While still in Bible college in Ontario, for one of the requirements of a course, I wrote a paper on “The Social Conditions of the Native People of the Maritime Provinces.” To gain information for the paper I wrote to a missionary by the name of Art Wellwood, who was working with NCEM in Nova Scotia at the time.
Very wisely, he wrote back to me concerning the social conditions of the people, but also included the deplorable spiritual condition of the people, and the desperate need for more missionaries.
At the same time, some of my Bible college buddies asked to get together in the mornings for prayer for the Native Peoples of Canada. So before breakfast and before we had our jog around the neighbourhood, we would find a secluded spot and spend valuable moments in prayer for Native people in this country who we had never met, but whom God had placed upon our hearts. Thus began my burden for these people!
Although I had grown up in Nova Scotia, I knew very little about the Native population, other than now and then we would see a Jeep Apache wagon loaded with people selling baskets. (It is interesting that years later, as a missionary in Cape Breton, I would have the privilege of meeting some of these very people who had come to our little island in southwestern Nova Scotia, selling their beautifully constructed ash baskets – some of which are still in existence today around our old house.)
In researching the history of evangelical work among the Native population of the Maritime provinces, I was able to come up with very little evidence of this type of outreach. I did discover that the Catholic Church had been there and very active early in the 17th century, and possibly before.
There are documented records of Chief Membertou having been baptized into the Catholic Church in the year 1610. However, there is no record of any organized evangelical outreach for at least 236 years – until Silas T. Rand appeared on the scene in 1846. This is in spite of the fact that it is difficult to travel very few miles in the Maritimes without seeing the familiar steeple of little white evangelical churches, some of them within walking distance of a reserve.
This man, Rand, basically struggled alone to reach out to the Native people. He was promised help, including finances, but ran into various difficulties and eventually started living the “George Mueller way” – by faith. God wonderfully undertook for his needs until his death in 1890. However, when Rand died, the work basically died out with him. For another 65 years darkness reigned among the Native people of the Maritimes until Art and Dorothy Wellwood arrived here in 1957 to look after her parents. (“Grampy” was almost 105 years old when he passed away.)

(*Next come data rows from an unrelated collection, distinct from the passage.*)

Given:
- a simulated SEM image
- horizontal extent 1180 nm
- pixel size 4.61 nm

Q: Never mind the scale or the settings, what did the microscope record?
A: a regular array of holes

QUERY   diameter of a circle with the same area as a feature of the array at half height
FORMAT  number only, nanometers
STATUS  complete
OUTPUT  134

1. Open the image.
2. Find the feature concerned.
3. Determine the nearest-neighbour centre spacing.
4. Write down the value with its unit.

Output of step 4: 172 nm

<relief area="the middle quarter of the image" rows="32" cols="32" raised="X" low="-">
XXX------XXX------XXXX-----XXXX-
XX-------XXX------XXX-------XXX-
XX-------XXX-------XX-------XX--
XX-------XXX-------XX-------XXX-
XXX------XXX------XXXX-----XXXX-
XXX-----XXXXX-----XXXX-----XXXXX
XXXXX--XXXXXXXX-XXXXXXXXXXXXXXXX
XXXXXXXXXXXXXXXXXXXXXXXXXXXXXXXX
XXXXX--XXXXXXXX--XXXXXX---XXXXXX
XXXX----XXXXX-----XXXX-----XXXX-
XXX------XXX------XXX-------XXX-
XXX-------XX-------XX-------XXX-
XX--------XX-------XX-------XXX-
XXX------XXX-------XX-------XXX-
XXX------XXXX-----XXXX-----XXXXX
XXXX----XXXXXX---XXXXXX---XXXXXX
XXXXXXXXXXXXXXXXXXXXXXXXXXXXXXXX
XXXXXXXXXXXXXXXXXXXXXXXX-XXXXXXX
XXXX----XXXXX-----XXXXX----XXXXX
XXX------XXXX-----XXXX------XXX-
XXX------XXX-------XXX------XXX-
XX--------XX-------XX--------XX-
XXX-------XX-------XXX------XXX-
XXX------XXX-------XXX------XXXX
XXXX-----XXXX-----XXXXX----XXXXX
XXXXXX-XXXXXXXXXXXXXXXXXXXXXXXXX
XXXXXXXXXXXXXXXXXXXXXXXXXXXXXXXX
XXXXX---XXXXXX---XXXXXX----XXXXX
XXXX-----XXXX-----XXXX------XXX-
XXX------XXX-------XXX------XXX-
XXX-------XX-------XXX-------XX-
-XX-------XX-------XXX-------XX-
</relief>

The Wellwoods, who were members of NCEM, worked in the area for close to 17 years, reaching out to all the Maritime provinces, into Quebec, and across the border into the state of Maine. Having laid a foundation, the Wellwoods helped open the way for others to come.
We have seen the spread of the Gospel among the Maritimes First Nations grow from small beginnings to the point where today there are a number of Christians on the reserves, and several fellowship groups started. But there is still so much more to do.
Late Dawn is the continuing story of NCEM’s ministry among the Native people of the Maritime provinces, and of other missionaries who have worked and are still working among them.